John Pfahl: In Memoriam 1939–2020
By Lisa Hostetler, Curator in Charge, Department of Photography
People think the camera steals their soul. Places, I am convinced, are affected in the opposite direction. The more they are photographed (or drawn and painted), the more soul they seem to accumulate. — John Pfahl
John Pfahl, who died on April 15, was an artist steeped in America’s pictorial relationship to nature. For his first major body of work, Altered Landscapes (1974–78), he positioned lengths of string, tape, and similar markers in natural environments so they created a geometric shape when photographed from a specific vantage point. These optical illusions depended on the difference between a camera’s one-point perspective and human perception, which is binocular, and subtly disclosed our tendency to conflate the world around us with constructed images of it. Noted by critics for its witty comment on twentieth-century attitudes toward the natural world, the series became a touchstone for discourses about contemporary art and photography in the postmodern era.
Pfahl considered society’s attitude toward land and landscapes throughout his career. In Power Places (1981–84) and Smoke (1988–92), he pondered the disconcerting intermix of industrial plants in Edenic surroundings, and his Arcadia Revisited (1985–86) and Permutations on the Picturesque (1993–99) mused on our emotional attachment to places and pictures of places. A consummate gardener, Pfahl also created art from more humble sights and materials, such as organic household refuse (The Very Rich Hours of a Compost Pile, 1992–93) and the eccentric growth of certain flora (Extreme Horticulture, 1990–2002). Collectively, his work reckoned with humanity’s tendency to revere nature’s image while despoiling its reality.

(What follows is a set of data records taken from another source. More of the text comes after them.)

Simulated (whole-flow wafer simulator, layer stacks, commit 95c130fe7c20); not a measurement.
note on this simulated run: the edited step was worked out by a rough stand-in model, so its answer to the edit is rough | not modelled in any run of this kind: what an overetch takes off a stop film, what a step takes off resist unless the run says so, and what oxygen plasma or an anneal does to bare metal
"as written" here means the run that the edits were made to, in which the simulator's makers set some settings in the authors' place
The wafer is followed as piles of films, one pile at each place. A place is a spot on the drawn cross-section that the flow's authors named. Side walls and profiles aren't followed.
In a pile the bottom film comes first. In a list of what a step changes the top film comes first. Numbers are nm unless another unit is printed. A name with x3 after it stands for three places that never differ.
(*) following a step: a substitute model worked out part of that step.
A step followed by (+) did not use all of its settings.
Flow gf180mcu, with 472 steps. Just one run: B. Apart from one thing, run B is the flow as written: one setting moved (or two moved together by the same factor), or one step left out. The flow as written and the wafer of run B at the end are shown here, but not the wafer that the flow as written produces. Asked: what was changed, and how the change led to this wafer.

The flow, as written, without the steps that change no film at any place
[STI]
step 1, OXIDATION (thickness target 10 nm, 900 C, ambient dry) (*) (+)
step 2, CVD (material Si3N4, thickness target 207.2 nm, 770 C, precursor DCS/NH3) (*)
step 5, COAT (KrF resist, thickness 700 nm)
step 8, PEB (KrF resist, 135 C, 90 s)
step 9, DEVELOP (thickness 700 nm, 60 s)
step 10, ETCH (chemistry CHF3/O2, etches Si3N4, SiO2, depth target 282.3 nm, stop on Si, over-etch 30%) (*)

Astute and perceptive, Pfahl was a warm person with a dry sense of humor and gentle demeanor. He was committed to the Eastman Museum, serving as a trustee and trustee emeritus since 1988. He was an active participant in Photography Collection Committee and Conservation Committee meetings. Thanks to his generosity, the institution holds more than 300 of his photographs, and as an early advocate of cold storage for the long-term preservation of color photographs, he helped make it possible for the museum to take its first step in that direction with his own work. In recent years, his art was widely exhibited both in the United States and abroad. At one point in 2016, all three exhibitions at the Eastman Museum contained a John Pfahl photograph: Photography and America’s National Parks in the Main Galleries, Sight Reading in the Project Gallery, and Selections from the Permanent Collection in the History of Photography Gallery. That same year, his recipe for “Hamburgers au Slivovitz,” a version of steak au poivre with Yugoslavian brandy (the recipe is from 1977), was published in The Photographer’s Cookbook, a testament to his Puck-like approach to art and life.